Key Stage 3


Published 25th November 2015

This section organises material on Key Stage 3 into four categories:

Progression and Assessment (Key Stage 3): History teachers need models of what progression in history looks like. This is not a straightforward matter!  Contrasting and competing models exist and lively debates continue.  All history teachers need to know enough to understand those debates and join them, drawing on the collective knowledge we already have. They also need to plan for assessment, so as to ensure that pupils do actually make the expected progress and so as to keep the whole process manageable.  In this section, you will find articles, guidance and exemplars which reveal or explain models and debates about what progress is in history and how it can be assessed.  History teachers and history education researchers have long traditions of defining and testing goals for students, debating how far these should relate to substantive knowledge and/or disciplinary thinking and working out optimal paths to get students there.

Transition (Key Stages 2 to 3) contains examples of projects and advice on securing primary-secondary liaison. Here the focus is on ensuring that Year 6, in particular, prepares for Year 7, as well as ensuring that Year 7 is properly building on Year 6, and taking into account (currently very diverse) primary school starting points.
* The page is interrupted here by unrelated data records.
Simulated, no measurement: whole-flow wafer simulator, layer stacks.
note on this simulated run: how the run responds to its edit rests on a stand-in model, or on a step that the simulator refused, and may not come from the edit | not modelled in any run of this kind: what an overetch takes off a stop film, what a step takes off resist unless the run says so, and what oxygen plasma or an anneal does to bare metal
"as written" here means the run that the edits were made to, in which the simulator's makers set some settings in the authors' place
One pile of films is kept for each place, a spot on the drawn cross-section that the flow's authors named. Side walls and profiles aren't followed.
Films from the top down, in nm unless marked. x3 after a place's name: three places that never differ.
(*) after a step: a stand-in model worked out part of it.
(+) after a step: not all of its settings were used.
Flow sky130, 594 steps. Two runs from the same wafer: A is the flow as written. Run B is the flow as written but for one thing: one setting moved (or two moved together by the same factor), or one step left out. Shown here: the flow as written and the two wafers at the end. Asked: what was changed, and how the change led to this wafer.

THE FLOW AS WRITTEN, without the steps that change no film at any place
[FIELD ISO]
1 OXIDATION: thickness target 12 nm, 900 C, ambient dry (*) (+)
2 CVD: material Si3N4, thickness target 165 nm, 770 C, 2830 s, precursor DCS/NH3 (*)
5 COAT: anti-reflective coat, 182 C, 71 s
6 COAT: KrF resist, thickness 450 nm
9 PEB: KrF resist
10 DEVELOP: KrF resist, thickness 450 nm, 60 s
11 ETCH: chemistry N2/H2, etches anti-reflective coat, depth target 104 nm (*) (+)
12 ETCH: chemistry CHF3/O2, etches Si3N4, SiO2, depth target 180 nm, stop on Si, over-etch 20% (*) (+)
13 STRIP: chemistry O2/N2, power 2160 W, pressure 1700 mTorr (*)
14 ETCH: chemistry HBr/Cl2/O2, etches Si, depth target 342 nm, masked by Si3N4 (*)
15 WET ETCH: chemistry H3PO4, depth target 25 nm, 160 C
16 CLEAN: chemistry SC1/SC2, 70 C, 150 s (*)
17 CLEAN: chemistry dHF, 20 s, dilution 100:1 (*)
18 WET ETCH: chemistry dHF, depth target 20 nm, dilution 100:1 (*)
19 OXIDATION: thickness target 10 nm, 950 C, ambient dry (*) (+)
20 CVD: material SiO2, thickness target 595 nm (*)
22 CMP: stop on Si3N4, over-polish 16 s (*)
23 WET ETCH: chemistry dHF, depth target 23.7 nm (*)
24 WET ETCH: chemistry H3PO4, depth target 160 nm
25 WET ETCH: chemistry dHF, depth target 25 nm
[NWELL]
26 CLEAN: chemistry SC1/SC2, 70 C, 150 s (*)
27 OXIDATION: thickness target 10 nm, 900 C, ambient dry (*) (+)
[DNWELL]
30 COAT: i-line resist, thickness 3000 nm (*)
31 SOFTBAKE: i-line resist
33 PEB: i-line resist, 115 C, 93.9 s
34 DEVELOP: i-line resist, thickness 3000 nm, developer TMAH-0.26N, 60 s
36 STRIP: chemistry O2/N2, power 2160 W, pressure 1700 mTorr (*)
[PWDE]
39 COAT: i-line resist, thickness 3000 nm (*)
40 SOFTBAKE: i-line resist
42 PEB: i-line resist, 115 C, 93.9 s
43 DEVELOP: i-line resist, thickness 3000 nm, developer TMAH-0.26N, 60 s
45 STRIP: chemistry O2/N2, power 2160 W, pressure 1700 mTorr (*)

Planning Key Stage 3 contains general advice on planning in the lower secondary years. This includes examples of how history teachers and other history education experts have planned everything from single activities and lessons to two or three years of work.

In Global Learning Project you will find history-related materials from a growing national network of like-minded schools exploring effective teaching and learning about development and global issues at Key Stages 2 and 3.